It’s become something of an annual tradition. About once a year, J and I take the T to Revere Beach, where we have lunch then walk, people-watching and taking pictures while gulls and low-flying airplanes soar overhead. We’ve gone to Revere Beach in the off-season, and we’ve gone at the height of summer. This year, we timed our visit to coincide with the annual Sand Sculpting Festival, so there was plenty to look at.
I’m not much of a beach person: although J and I live about 10 miles from the Atlantic Ocean, I can count on one hand (with fingers to spare) the number of times I’ve gone swimming there. But even if you’re not much of a swimmer or sun-bather, occasionally it’s fun to be near the shore, to watch the tides and hear the crying gulls. This weekend was hot and sunny, but with low humidity, so it was lovely to sit in a shady, open-air pavilion eating seafood–clams for J, scallops for me–within sight of the chairs, umbrellas, and volleyball nets other beach-goers had set up.

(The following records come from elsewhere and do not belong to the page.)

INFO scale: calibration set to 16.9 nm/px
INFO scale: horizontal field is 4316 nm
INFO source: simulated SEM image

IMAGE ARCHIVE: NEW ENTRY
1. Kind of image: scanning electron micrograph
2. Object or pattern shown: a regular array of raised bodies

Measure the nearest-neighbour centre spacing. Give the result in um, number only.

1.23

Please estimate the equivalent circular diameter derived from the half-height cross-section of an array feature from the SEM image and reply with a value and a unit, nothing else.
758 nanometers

I like beaches because they are probably the only place it’s socially acceptable to read, take a nap, or pretty much do nothing in public. (Perhaps that’s why you’ll occasionally find Buddhas there.) J and I love to walk, and beaches are perfect for that pastime, as you can stroll without worry of getting lost: walking for walking’s sake. Nobody asks you where you’re going or what you’re doing on a beach; you’re just free to soak in the sights, smells, and sounds while the waters of the world ebb and surge at your feet.